Robin Hanson on his methods
My usual first tool of analysis is competition and selection.
To predict what rich creatures do, you need to know what they want. To predict what poor creatures do, you just need to know what they need to do to survive.
Looking back through history it is clear that humanity has not been driving the train. There has been this train of progress or change and it has been a big fast train, especially lately, and it is making enormous changes all through the world but it is not what we would choose if we sat down and discussed it or voted. We just don’t have a process for doing that.
Whatever processes that changed things in the past will continue. So I can use those processes to predict what will happen. I am assuming we will continue to have a world with many actions being taken for local reasons as they previously were. But that’s a way to challenge my Age of Em hypothesis: you can say no, we will between now and then acquire an ability to foresee the consequences of such changes and to talk together and to vote together on do we want it, and we will have the ability to implement such choices and that will be a change in the future that will prevent the Age of Em.
https://notunreasonable.com/2022/03/21/robin-hanson-on-distant-futures-and-aliens%ef%bf%bc/
Dominic Cummings: given they don’t take nuclear weapons seriously, never assume they’re taking X seriously
For many years I’ve said that a Golden Rule of politics is that, given our leaders don’t take nuclear weapons seriously, never assume they’re taking X seriously and there is a team deployed on X with the incentives and skills to succeed.
People think this is an overstated metaphor but I always meant it literally.
Having explored the nuclear enterprise with deep state officials 2019-20, I can only stress just how extremely literally I mean this Golden Rule.

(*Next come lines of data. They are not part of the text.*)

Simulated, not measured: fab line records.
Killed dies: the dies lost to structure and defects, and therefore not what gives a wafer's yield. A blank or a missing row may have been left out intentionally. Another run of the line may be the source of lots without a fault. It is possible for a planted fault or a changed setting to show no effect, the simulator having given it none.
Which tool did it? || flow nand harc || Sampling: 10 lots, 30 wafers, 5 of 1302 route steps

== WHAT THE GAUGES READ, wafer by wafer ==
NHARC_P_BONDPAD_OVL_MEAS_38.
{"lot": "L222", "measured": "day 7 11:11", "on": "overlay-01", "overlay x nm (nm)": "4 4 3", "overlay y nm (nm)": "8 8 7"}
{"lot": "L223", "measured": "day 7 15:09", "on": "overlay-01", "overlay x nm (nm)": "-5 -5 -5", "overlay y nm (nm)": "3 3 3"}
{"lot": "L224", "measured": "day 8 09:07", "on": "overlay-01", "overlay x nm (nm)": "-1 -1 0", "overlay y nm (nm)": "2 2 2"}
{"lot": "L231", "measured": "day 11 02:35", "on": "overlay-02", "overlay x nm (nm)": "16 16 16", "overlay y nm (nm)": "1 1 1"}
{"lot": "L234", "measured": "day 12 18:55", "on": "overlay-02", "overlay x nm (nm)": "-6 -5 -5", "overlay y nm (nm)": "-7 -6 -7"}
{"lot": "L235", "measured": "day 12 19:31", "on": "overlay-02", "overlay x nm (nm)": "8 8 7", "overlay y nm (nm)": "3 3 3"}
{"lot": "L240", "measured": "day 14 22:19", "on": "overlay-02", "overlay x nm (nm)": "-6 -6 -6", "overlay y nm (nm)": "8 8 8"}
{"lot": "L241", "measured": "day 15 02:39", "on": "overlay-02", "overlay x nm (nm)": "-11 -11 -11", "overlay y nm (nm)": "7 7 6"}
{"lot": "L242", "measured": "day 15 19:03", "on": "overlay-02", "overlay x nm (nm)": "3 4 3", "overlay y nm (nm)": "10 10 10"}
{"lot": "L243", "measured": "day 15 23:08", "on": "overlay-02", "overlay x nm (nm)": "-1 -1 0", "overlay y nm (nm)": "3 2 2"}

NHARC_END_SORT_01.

https://dominiccummings.substack.com/p/people-ideas-machines-ii-catastrophic
Joe Carlsmith on expected utility maximisation
There’s nothing special about small probabilities—they’re just bigger conditional probabilities in disguise.
[…]
Suppose the situation is: 1000 people are drowning. A is a certainty of saving one of them, chosen at random. B is a 1% chance of saving all of them.
Thus, for each person, A gives them a .1% chance of living; whereas B gives them a 1% chance. So every single person wants you to choose B. Thus: if you’re not choosing B, what are you doing, and why are you calling it “helping people”? Are you, maybe, trying to “be someone who saved someone’s life,” at the cost of making everyone 10x less likely to live? F*** that.
[…]
If, in the face of a predictable loss, it’s hard to remember that e.g. you value saving a thousand lives a thousand times more than saving one, then you can remember, via coin-flips, that you value saving two twice as much as saving one, saving four twice as much as saving two, and so on.
[…]
There’s a vibe […] that’s fairly core to my own relationship with EUM: namely, something about understanding your choices as always “taking a stance,” such that having values and beliefs is not some sort of optional thing you can do sometimes, when the world makes it convenient, but rather a thing that you are always doing, with every movement of your mind and body. And with this vibe in mind, I think, it’s easier to get past a conception of EUM as some sort of “tool” you can use to make decisions, when you’re lucky enough to have a probability assignment and a utility function lying around — but which loses relevance otherwise. EUM is not about “probabilities and utilities first, decisions second”; nor, even, need it be about “decisions first, probabilities and utilities second,” as the “but it’s not action-guiding!” objectors sometimes assume. Rather, it’s about a certain kind of harmony in your overall pattern of decisions — one that can be achieved by getting your probabilities and utilities together first, and then figuring out your decisions, but which can also be achieved by making sure your decision-making satisfies certain attractive conditions, and letting the probabilities and utilities flow from there. And in this latter mode, faced with a choice between e.g. X with certainty, vs. Y if heads (and nothing otherwise), one need not look for some independently specifiable unit of value to tally up and check whether Y has at least twice as much of it as X. Rather, to choose Y-if-heads, here, just is to decide that Y, to you, is at least twice as valuable as X.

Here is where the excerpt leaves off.